The Women's Movement

The Women's Movement

The Algerian women's movement has made few gains since independence, and women in Algeria remain relegated to a subordinate position that compares unfavorably with the position of women in such neighboring countries as Tunisia and Morocco. Once the war was over, women who had played a significant part in the War of Independence were expected, by the government and society in general, to return to the home and their traditional roles. Despite this emphasis on women's customary roles, in 1962, as part of its program to mobilize various sectors of society in support of the socialism, the government created the National Union of Algerian Women (Union Nationale des Femmes Algériennes-- UNFA). On March 8, 1965 the union held its first march to celebrate International Women's Day; nearly 6,000 women participated.
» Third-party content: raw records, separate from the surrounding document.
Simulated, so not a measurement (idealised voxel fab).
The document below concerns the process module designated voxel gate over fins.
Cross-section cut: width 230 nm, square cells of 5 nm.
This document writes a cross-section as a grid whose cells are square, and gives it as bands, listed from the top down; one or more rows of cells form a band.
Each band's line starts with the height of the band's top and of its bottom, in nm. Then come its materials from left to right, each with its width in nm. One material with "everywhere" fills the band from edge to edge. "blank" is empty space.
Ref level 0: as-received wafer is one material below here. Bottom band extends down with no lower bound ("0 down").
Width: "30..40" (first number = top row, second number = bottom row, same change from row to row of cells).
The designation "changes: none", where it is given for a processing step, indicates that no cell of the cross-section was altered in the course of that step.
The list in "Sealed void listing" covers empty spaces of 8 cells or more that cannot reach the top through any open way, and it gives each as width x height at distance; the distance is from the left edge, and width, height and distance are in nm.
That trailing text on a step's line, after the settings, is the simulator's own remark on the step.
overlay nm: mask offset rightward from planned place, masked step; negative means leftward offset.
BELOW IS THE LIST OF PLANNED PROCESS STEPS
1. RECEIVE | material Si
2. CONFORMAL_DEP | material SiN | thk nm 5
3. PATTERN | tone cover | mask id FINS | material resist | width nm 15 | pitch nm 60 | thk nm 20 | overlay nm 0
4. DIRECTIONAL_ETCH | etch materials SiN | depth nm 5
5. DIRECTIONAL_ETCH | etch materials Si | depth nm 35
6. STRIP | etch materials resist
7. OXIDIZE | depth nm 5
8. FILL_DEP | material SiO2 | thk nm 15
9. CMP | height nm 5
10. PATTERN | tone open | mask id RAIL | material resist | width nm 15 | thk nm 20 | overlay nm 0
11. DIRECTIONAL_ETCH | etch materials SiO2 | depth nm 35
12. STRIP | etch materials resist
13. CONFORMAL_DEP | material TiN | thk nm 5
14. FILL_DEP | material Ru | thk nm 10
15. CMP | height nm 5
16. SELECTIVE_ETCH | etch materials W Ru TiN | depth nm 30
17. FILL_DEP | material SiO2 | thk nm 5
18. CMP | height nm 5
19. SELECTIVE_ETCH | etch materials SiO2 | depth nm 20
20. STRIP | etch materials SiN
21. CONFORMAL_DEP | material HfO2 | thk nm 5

The union never captured the interest of feminists, nor could it attract membership among rural workers who were probably most vulnerable to the patriarchal tradition. In 1964 the creation of Al Qiyam (values), a mass organization that promoted traditional Islamic values, delivered another blow to the women's movement. The resurgence of the Islamic tradition was largely a backlash against the role of French colonists in the preindependence period. During the colonial period, the French tried to "liberate" Algerian women by pushing for better education and eliminating the veil. After the revolution, many Algerians looked back on these French efforts as an attempt by the colonists to "divide and conquer" the Algerians. Islam and Arabic tradition became powerful mobilizing forces and signs of national unity.

Women's access to higher education has improved, however, even if their rights to employment, political power, and autonomy are limited. For the most part, women seem content to return to the home after schooling. Overall enrollment at all levels of schooling, from primary education through university or technical training, has risen sharply, and women represent more than 40 percent of students.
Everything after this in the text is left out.